This past November 19-21 Mexico’s National Maquiladora Association, known as the acronym INDEX in the Spanish language, had its forty-first annual convention in the nation’s capital. The group gathers each year for the purpose of keeping abreast of, and discussing, both national and international issues that affect its members’ interests. Along with information on the current state of affairs in the Mexican automotive industry, developments with regard to IVA tax exemption and IMMEX certification issues and transportation and IT security issues, attendees were apprised of the fact that,since 2013, global economic developments have resulted in the fact that Chinese manufacturing wages now top those paid in Mexico.
One of the event’s featured speakers, Marco Gonzalez Hagelsieb, the chief operating officer of Americas IMS at Sanmina-SCI, cited a 2013 report by the chief economist for Bank of America Merrill Lynch that last year that demonstrated that the cost of manufacturing labor in Mexico was close to twenty percent lower than that of China. Chinese manufacturing wages have been trending upward at a double digit rate since 2002. Although Chinese manufacturing wages have eclipsed those of Mexico, while speaking at the Mexico’s National Maquiladora Association (INDEX) convention, Gonzalez Hagelsieb stressed that while an cost advantages in wages may be a temporary advantage for Mexico, the country “should concentrate on manufacturing products that are high in value-added” in order to create a lasting economic advantage for itself.
While base level Chinese manufacturing wages stand at an average of US $6.93 per day in China, the corollary figure for Mexico is US $4.70. Bank of America Merrill Lynch used statistics compiled from Mexico’s national bank, Banco de Mexico, and its National Statistics and Geography Institute (INEGI) to arrive at these numbers.
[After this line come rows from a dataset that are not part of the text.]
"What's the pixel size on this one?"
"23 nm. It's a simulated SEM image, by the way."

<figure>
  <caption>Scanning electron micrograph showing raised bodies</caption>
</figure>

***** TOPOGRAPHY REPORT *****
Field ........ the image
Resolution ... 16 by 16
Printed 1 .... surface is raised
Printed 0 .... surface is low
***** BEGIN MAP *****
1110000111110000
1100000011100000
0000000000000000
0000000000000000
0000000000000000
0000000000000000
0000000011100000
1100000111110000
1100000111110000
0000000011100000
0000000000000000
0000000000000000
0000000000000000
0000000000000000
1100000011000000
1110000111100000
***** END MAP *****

According to information provided during INDEX’s yearly convention, beyond Chinese manufacturing wages that are paid in excess of those in Mexico, there are other advantages that sustain Mexico’s position as one of the worlds most attractive destinations for foreign direct investment in manufacturing. These include:
- A legal infrastructure that provides strong protection for intellectual property
- Solid support for the Kyoto Protocol for the protection of worker rights
- A privileged geographic position that gives it rapid access to key global markets
While some products continue to be successfully manufactured in China, many companies have chosen to bring the production of certain items back to the the Americas from the Far East due to the rise in Chinese manufacturing wages and other factors. Over the course of making his comments before the members of INDEX, Gonzalez Hagelsieb noted that in the areas of telecommunications equipment, computer parts and some related accessories, as well as in a number of other classes of products in the Mexican electronics manufacturing sector,in particular, the NAFTA partner country offers favorably competitive conditions to foreign investors.